Most smart people don't attend elite universities
Only 15-20% of the >125 IQ American adult population went to an elite university
Inspired by Marc Andreessen speaking about how DEI and immigration are leading to large amounts of talent getting left out of elite universities, I tried to estimate the percentage of >125 IQ individuals who did not go to an elite university.
To do this, I leveraged a dataset of 1534 American universities (from around 2017) that included data on the ACT percentiles of the students, the number of freshmen at the university, and such. I ranked each university1 based on the test scores of their students, their acceptance rate, and graduation rate at 4 years; labelling the top 25 all elite universities. If the university did not state how many of their freshmen were of foreign origin, I assumed that 11% of the freshmen were (the mean at top 25 universities). Non-american students and individuals who did not graduate in six years were removed from the analysis.
The bell curve of ACT2 scores of these elite students was inferred from the 25th and 75th percentiles:
The simulation estimates there are 3,000 students with perfect ACT scores at these universities, which might be more than the number who get them in an entire year. When one takes into account that only 40% of students at these universities submit ACT scores, there should only be 1,200 perfect scorers in total, which seems reasonable.
Then, I simulated the average IQs of all 18 year olds in the USA at that time (~2,231,100) and the ones who were accepted into the elite universities by assuming that the freshmen were selected based on their test scores (correlating at .84 with IQ) and other factors that weren’t correlated with IQ. This is a false assumption, but it’s tenable given that the average IQ of Harvard students (129) is more or less what would be expected from their average SAT score + regression to the mean.
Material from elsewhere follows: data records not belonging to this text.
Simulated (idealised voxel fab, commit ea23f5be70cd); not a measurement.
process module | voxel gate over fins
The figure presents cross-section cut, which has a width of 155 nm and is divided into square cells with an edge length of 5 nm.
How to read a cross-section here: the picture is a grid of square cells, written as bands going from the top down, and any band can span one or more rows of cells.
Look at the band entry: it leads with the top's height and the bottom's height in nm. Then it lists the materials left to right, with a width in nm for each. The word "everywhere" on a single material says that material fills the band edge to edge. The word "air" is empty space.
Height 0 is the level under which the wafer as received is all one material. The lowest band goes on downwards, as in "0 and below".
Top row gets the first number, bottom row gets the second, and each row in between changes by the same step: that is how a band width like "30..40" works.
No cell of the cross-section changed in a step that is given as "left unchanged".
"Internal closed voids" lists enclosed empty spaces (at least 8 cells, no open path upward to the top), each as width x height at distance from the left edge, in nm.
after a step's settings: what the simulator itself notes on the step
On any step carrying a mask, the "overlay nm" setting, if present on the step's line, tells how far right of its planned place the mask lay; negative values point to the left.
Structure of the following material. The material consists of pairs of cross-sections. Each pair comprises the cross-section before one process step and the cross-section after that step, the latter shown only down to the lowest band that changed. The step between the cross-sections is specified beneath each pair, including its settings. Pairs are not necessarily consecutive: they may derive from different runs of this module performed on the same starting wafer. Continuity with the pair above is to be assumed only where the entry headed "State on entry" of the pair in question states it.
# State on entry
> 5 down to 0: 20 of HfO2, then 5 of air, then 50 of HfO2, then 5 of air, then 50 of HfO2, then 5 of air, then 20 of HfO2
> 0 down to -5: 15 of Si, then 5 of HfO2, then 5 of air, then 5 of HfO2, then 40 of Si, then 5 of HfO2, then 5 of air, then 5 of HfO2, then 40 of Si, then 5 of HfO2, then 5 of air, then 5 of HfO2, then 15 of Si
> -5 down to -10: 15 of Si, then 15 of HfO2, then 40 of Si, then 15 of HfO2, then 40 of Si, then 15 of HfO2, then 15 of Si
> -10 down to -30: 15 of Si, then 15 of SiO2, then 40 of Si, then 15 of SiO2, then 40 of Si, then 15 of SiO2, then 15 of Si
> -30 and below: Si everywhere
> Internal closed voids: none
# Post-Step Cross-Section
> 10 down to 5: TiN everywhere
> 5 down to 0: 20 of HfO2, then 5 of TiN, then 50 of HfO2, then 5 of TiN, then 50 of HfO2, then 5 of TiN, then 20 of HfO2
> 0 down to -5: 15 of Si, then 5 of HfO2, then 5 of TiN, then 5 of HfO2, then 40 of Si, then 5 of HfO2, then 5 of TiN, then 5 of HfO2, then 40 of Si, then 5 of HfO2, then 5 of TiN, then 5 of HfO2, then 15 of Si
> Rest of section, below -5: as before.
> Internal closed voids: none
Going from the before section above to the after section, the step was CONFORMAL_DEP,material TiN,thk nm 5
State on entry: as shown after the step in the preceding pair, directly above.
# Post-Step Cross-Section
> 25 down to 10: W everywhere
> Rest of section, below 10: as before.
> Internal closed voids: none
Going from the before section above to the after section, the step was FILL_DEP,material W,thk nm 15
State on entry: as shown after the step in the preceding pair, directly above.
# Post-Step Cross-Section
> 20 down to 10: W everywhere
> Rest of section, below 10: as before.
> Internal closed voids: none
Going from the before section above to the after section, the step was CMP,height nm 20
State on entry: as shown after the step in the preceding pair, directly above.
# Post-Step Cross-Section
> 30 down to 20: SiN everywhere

These were the results of the simulation:
Zooming into the bottom right:
American graduates of undergraduate programs at elite universities had an average IQ of 127, while those who attended other universities (or none at all) had an average of 99.53. Students from elite universities are much better on average, but because there are 100x more normal people, they outnumber elite university graduates at the far tails of ability. People with an IQ of 145 or above were predicted to have 50/50 odds of graduating from an elite university, though I am not sure whether the model works for people at the far tails of ability.
In total, 13.8% of the simulated >125 IQ individuals attended an elite university for undergrad. Given that only about half of people pursue education beyond a bachelor’s, many graduate students at elite universities attended an elite undergraduate university, and that foreign students are common in elite grad programs, I would not expect the percentage of Americal adults who attended an elite university altogether to be very different.
This may seem intuitively low, but the napkin math agrees: if 5% of people have IQs above 125, 50% of elite university students have IQs above 125, and ~1.5% (27,000/2,000,000) of 18 year olds are freshmen at elite universities, then 15.6% of people with IQs above 125 will have attended an elite undergrad.
Talent and IQ do not correlate perfectly, maybe not even strongly, but the noncognitive aspects of talent are too hard to measure; nonacademic ratings based on interviews, recommendations, essays, and such predict absolutely nothing.
Cause of the problem
DEI is a scapegoat. There are race preferences at universtities, but they aren’t that strong: most black/hispanic students who get into elite universities have SAT/ACT scores comparable to white/asian students. Foreign students crowding out natives without proportional increases in enrollment is bad, but the problem of excluded talent was large even back in 2017 when only 11% of students at top universities were foreigners.
People have highlighted the problem of elite universities not accepting enough students — which is complicated. If they accept more students with their current admissions system, then they will only have a larger but more diluted pool of students. If they accept more students and alter their admissions system to make it so the academic quality of the students doesn’t drop, then they will have to deal with various interest groups (e.g. minorities, athletes, legacies, people with wrong ideas about college admissions — mostly the latter) who do not want the admissions system to change. Building new facilities and housing is also challenging.
If markets were perfectly efficient4, then Harvard not accepting enough qualified students would result in other universities accepting them and reaping the rewards of their success. Which doesn’t happen in real life because of three realities: all elite universities are subject to the same incentives, prestige changes slowly, and there are too many universities with high quality students to keep track of. I count a total of 51 universities where 75% of students scored a 29 or above on the ACT.
I would write about this at more length and rigor, but talking about issues is overrated.
Chosen because the SAT percentiles came in reading/writing/maths. Doing so should slightly inflate the competence of the students, as most do not submit ACT scores.
Markets are never perfectly efficient. Which everybody knows; the real question is whether markets are efficient enough to the point that we can assume they are perfectly efficient even if they are not. And we can’t do that either.
Elite university sucks. It destroys your soul, ruins your health, messes up your internal reward systems.
The only redeeming feature is being able to meet other cool, interesting, weird (but often broken) people.
But that gets old quickly and doesn't lead to a great life on its own.
Because of the interest groups you mention, I think the only solution is to massively increase spending on universities. I would rather ensure that we have space for every smart person, at the expense of wasting money on dumb people, than shut out both. It looks bad, but this is only because people have difficulty visualizing the opportunity cost of excluding smart people. Where do they go? What do they do? It's hard to see the wealth that ends up not being generated as a result of exclusion.